Right so, I just watched this:
I thought that, now, on International Women’s Day, there is no better time than now to share my thoughts on female inequality. However, I find it troubling that the focus tends to be on women, and women alone because, inequality affects all of us: all genders, all races, all sexual orientations. Everyone.
I recently joined Slimming World, and why? Quite frankly, I am not overly sure why, perhaps it was to be healthier, to look nicer in clothes or be able to rock my ‘new and improved’ summer body. I mean, let’s face it, the student diet is something to be desired, from pizza to 99p cheeseburgers and ready meals are a life-saver. Aside from the health benefits, all the other reasons are centred around my fear of what other people might think of me. In fact, it was after an encounter that made me scared to leave my room after dark for weeks.
I went to see my family in Exeter a few weeks back. I had been up since 5am, I was tired, it was late and so I decided to get a GBK (Gourmet Burger Kitchen, for my fellow Cornish folk). I was walking back to my room, suitcase in one hand, food in the other and a heavy rucksack on my back. And honestly, what happened next absolutely terrified me… The (incredibly short) walk from GBK to my flat involves a dark, fairly long street which contains pubs on both sides and side-streets that lead here, there and everywhere. It was a Saturday, and late as I said. I decided to just keep my head down and walk as fast as possible, but around halfway down there was a fighting breakout outside of a pub. I ended up walking straight through the middle of it; I was so scared that I ended up running as the fight got bigger and bigger. Then, mid-asthma attack, which was understandable following what had happened a few seconds previously, there was a taxi pull up, two people with their hood over got out of the moving vehicle and ran, and ran, and ran. The taxi driver was shouting, as they hadn’t paid. My asthma attack went from bad to worse, and the panic-attack set in. I was so scared that even though I was walking faster than I ever would normally, I felt like I was frozen still and as if the road was never ending. Towards the end, where the street lights become brighter, a couple had caught up behind me, very close behind me, and as I was walking, still not able to breathe, the girl said to her boyfriend, “oh look, that girl in front, she is so unhealthy and fat she can’t even breathe, and ew look she definitely doesn’t need that extra burger”. Both of them burst out laughing and overtook me, I followed them back towards my accommodation only to find out that they actually live in the same building as me.

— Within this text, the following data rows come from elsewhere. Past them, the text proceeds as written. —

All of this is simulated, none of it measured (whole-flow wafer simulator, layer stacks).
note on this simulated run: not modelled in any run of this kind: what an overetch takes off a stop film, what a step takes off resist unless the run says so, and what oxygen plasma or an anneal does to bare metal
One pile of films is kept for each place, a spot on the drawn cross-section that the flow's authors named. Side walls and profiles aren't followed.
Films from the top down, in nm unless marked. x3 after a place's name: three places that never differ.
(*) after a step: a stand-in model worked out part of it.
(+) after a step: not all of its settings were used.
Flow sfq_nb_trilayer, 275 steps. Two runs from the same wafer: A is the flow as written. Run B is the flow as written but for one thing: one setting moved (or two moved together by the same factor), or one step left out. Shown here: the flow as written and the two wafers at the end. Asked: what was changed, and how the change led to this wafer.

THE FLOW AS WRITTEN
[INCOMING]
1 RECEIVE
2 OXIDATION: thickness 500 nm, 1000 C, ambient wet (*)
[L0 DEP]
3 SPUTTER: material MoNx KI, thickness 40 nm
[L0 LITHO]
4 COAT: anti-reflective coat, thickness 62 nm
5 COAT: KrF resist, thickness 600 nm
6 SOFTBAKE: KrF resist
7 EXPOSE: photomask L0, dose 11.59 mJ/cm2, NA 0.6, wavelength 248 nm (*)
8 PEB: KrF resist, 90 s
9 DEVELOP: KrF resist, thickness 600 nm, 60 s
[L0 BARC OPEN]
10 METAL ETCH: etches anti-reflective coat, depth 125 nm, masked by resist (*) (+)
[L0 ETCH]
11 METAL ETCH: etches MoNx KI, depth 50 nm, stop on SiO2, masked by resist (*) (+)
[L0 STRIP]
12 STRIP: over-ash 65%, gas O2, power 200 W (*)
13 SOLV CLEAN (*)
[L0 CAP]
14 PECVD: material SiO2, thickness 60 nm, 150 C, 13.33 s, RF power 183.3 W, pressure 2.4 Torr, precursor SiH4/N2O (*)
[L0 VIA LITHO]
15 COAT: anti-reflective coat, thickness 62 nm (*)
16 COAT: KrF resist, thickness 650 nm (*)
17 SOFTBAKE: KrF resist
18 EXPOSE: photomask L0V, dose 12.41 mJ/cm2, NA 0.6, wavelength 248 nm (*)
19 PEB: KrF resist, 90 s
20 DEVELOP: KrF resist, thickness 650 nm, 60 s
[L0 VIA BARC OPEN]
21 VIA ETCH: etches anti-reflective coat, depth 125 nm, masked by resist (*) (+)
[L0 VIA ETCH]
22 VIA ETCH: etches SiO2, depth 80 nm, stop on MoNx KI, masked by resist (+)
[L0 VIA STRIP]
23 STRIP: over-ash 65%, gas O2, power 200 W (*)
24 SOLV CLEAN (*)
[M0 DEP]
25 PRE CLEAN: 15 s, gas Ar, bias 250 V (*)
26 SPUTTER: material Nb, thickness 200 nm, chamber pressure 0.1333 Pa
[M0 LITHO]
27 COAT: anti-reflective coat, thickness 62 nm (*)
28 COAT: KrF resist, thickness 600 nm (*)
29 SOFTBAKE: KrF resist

I got back into my room, let my food go cold and I just cried, and cried, underneath my duvet cover. I had gone from being scared to terrified and having an asthma attack, to then only be verbally abused in the middle of the street by people who are my own age. And this, is not okay. I am not “fat” because I eat cake and burgers all day, everyday, and even if I did, so what, that is MY choice! I am not asthmatic because I am unhealthy, I was born prematurely and it something that I have battled my entire life.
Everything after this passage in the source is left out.